Chris Philp: Welcome to the Treasury Committee. Thank you for your time this morning. I would like to specifically talk about how, or whether, we might enter into an arrangement based partly or entirely on the EEA, and I would like to start by trying to elucidate some of the implications of that. Perhaps Professor Dougan would be a good place to start.
Professor Dougan, the assumption seems to have been made that membership of the EEA implies no restrictions to freedom of movement. Does that correspond to your understanding, particularly in light of Article 112 of the EEA agreement?
Professor Dougan: We should place free movement in the context of what the EEA covers and what it does not cover. The EEA is a very far‑reaching agreement. It covers all of the core treaty provisions and secondary legislation on the free movement of goods, persons, services and establishment. It covers competition law on state aids and public procurement. It also covers consumer protection, company law, environmental law and employment law. It covers various forms of co-operation, research and technological development, education and training, and so on.
Since the adoption of the EEA, over 7,000 pieces of EU law have been incorporated into the EEA agreement on top of the basic treaty provisions. It includes the working time directive and the free movement of citizenship directive. Many of the things that have been so controversial in a lot of the debate preceding the referendum are part of the EEA, just like they are part of EU law.
It does not cover things like the Common Agricultural Policy. There are no payments to farmers in Norway, for example. It does not cover foreign policy or the euro, but it is a very far-reaching agreement.

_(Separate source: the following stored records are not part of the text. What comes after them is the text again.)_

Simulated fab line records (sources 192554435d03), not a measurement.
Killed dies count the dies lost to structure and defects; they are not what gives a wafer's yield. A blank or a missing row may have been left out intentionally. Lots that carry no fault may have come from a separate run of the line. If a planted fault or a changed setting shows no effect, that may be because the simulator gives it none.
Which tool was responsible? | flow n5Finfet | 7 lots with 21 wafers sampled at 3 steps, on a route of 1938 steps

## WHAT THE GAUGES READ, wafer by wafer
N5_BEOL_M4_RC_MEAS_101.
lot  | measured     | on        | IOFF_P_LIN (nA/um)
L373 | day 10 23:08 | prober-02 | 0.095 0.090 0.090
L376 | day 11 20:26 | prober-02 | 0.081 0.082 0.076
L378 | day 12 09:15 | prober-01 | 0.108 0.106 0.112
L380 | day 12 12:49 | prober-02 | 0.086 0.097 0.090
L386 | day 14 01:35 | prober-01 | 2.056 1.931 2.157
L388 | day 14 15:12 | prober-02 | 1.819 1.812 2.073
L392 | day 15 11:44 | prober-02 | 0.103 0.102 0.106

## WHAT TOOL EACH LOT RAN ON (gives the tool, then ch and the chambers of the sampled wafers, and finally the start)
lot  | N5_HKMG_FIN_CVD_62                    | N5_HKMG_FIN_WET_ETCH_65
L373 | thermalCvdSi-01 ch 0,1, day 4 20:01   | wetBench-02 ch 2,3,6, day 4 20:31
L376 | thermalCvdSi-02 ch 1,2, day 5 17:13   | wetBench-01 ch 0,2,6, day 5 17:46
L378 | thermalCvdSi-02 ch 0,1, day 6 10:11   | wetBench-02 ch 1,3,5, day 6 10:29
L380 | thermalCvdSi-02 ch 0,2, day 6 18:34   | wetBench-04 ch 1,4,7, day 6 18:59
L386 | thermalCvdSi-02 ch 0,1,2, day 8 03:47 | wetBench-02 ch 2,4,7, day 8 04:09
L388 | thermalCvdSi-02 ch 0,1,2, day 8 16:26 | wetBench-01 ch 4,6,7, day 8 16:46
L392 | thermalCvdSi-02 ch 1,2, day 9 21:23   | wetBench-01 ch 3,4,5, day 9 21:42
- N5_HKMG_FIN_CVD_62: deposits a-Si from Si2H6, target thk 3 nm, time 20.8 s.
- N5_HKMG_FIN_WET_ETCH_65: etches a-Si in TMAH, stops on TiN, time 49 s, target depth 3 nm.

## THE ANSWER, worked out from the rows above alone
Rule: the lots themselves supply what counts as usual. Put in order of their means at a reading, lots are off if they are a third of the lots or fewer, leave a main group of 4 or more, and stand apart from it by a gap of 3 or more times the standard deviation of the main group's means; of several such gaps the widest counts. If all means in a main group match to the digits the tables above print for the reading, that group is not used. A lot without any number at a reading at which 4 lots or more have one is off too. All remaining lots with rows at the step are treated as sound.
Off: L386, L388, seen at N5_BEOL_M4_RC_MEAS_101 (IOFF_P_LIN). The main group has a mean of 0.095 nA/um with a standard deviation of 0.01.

When it comes to free movement of persons in particular, there is a funny legal situation with the EEA. I mentioned it before. The EEA provisions are based on the EU treaty as it stood in 1992. The EU treaty provisions on the free movement persons have evolved since 1992; we now have the free movement of citizens as well as the free movement of workers.
Crucially, however, directive 2004/38, which governs the free movement of all EU citizens, is part of the EEA agreement. There are one or two adaptations to that directive under the principles of free movement within the EEA, but the main exception applies to Liechtenstein. Liechtenstein has quite significant restrictions on the free movement of European nationals into Liechtenstein. It is not surprising given the nature, size and territorial aspects of Liechtenstein as a country.
I have heard the suggestion that Article 112 of the EEA agreement could provide the basis for somehow exempting the UK from its obligations if we join the EEA, as regards free movement. I will give my honest opinion about this.
Chris Philp: Or at least modifying them—not exempting them but modifying them.
Professor Dougan: Sure. To be honest, entering into international negotiations with 30‑odd countries for an agreement, when it is absolutely clear as day that full free movement of persons is an integral part of that agreement and must be respected in full, and then securing the national agreements and ratifications of 30‑odd countries, and then trying to rely on a provision that is intended for emergency use in exceptional situations relating to very specific criteria so as to fully—but even partially—exempt ourselves from those types of obligations, would do nothing for our international credibility, would do nothing for this country on the international stage. Article 112 is an emergency safeguard provision for highly specific situations. It comes with obligations as well as opportunities. The idea that we would use it to somehow exempt ourselves from the normal regime of free movement of persons, wholly or partially, that applies under the EEA is, to be cruel, an armchair lawyer’s argument.
Q129 Chris Philp: To be clear, the free movement provisions in the EEA relates to the free movement of citizens, not just to the free movement of workers.
Professor Dougan: The provisions in the EEA agreement itself relate to the free movement of workers, establishment and services. The EEA Joint Committee which is the body which absorbs European EU legislation into the EEA and makes it binding upon the EEA states, has absorbed the Citizenship Directive 2004/38 into the EEA.
There are certain grey areas that lawyers like me spend time playing around with. For example, there are certain rights that derive from the treaty provisions in the EU on citizenship that are not contained in the Citizenship Directive. They come directly from the EU treaty provisions on citizenship rather than from the directive on citizenship. It is not clear to anybody that those particular rights are part of the EEA obligations of the EEA states. To be honest ,they are very marginal. They only affect small numbers of people in very unusual situations. It is a very limited practical interest. In principle, Directive 2004/38 is binding on the EEA states as it is binding for the EU member states. We should not forget that Norway, as a result of that directive, has a number of EU migrants per capita that is higher than most of the EU member states, including the UK.
Raoul Ruparel: I am not sure if it is 112 or a following article that also allows, if this safeguarding measure is adopted, the rest of the EEA or EU to take retaliatory and rebalancing measures. If we did decide to activate it the possibility of reduction in access or other responses is also possible. It is more, in my understanding, to trigger a negotiation to try to find some agreement rather than something that can unilaterally stop free movement without any response. There would definitely be a retaliation.